The authors present a thorough and useful description of their work on the use of keystroke latencies (the intervals between successive keystrokes) to authenticate the identity of a computer user. Their approach requires each user to enter four strings at logon: identifier, password or personal identification number (PIN), first name, and last name. The experiments employed relatively few people with many shared characteristics: they were “university students or staff” and “between the ages of 20 [and] 45.” With this limited population, they were able to achieve simultaneous error rates of 1 percent false acceptances, representing successful impersonations, and 7 percent false rejections, representing unsuccessful accurate claims of identity. The authors say, “A false alarm rate of 5 percent could well be acceptable since it would be nothing more than a nuisance in that a genuine user would, on the average, fail to get access to the system 1 out of 20 attempts.” This contradicts McEnroe and Verschoor [1], who report that false rejection is more important than false acceptance in the very industry--banking--that is the authors’ focus. The authors apparently give little weight to the likelihood that users whose integrity computers seemed to question might take their accounts to places where the computers’ behavior was less offensive. They recommend use of keystroke latencies in conjunction with “secret information.” This would permit tuning of their method to a rather higher false acceptance rate and a more user-friendly false rejection rate, while the password was used to reduce the number of false acceptances permitted by the two methods together. They do not provide data on simultaneous error rates for such a combination.

A significant problem the authors mention is capture of timing data from devices attached to a time-sharing system. The solution they mention, borrowed from a patent, is capture of timing data within a terminal.

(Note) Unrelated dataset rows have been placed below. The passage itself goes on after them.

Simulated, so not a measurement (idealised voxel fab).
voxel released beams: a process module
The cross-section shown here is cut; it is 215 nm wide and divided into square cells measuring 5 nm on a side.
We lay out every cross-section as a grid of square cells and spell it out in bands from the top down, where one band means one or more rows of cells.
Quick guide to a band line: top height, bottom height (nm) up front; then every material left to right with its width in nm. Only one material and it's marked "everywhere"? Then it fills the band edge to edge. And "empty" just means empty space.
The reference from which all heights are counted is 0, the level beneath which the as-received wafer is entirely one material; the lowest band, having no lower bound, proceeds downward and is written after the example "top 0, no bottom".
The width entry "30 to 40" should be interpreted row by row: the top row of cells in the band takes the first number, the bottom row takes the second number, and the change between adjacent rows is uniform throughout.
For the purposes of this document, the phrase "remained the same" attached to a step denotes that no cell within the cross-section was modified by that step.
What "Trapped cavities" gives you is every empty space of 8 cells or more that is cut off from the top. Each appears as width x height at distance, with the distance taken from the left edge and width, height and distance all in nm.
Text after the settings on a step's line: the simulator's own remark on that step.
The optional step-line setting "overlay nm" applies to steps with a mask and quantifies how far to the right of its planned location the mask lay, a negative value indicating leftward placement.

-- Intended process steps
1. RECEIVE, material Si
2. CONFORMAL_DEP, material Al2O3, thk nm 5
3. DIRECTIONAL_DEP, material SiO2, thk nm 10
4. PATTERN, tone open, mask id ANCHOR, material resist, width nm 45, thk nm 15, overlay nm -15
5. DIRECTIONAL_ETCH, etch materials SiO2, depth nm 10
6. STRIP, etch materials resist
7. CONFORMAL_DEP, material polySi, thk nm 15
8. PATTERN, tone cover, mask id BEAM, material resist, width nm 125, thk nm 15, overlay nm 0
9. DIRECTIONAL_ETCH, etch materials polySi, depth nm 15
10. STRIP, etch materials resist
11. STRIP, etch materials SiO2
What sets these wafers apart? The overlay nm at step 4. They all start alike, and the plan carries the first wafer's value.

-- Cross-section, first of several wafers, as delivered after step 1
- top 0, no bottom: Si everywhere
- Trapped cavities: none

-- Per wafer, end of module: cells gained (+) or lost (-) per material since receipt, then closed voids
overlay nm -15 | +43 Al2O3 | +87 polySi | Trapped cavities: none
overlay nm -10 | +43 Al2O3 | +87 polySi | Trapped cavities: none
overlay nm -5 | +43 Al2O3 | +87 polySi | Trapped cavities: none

The authors say that keystroke latencies are among “actions,” such as signature dynamics, that can contribute to identity authentication. Other authors use the term “biometric” to refer to both actions and what Joyce and Gupta call “physiology,” such as voice, then evaluate each biometric technique against all the others. By distinguishing between actions and physiology and saying, inaccurately, “To date, the ‘actions’ category has been virtually ignored,” the authors place their method in a category by itself and avoid having to make such useful comparisons.

Reviewer:  S. A. Kurzban Review #: CR114368
1) McEnroe, J. E. and Verschoor, C. C. Biometric personal identification systems: the potential for bank use. Bank Admin. 62, 11 (Nov. 1986), 40–46.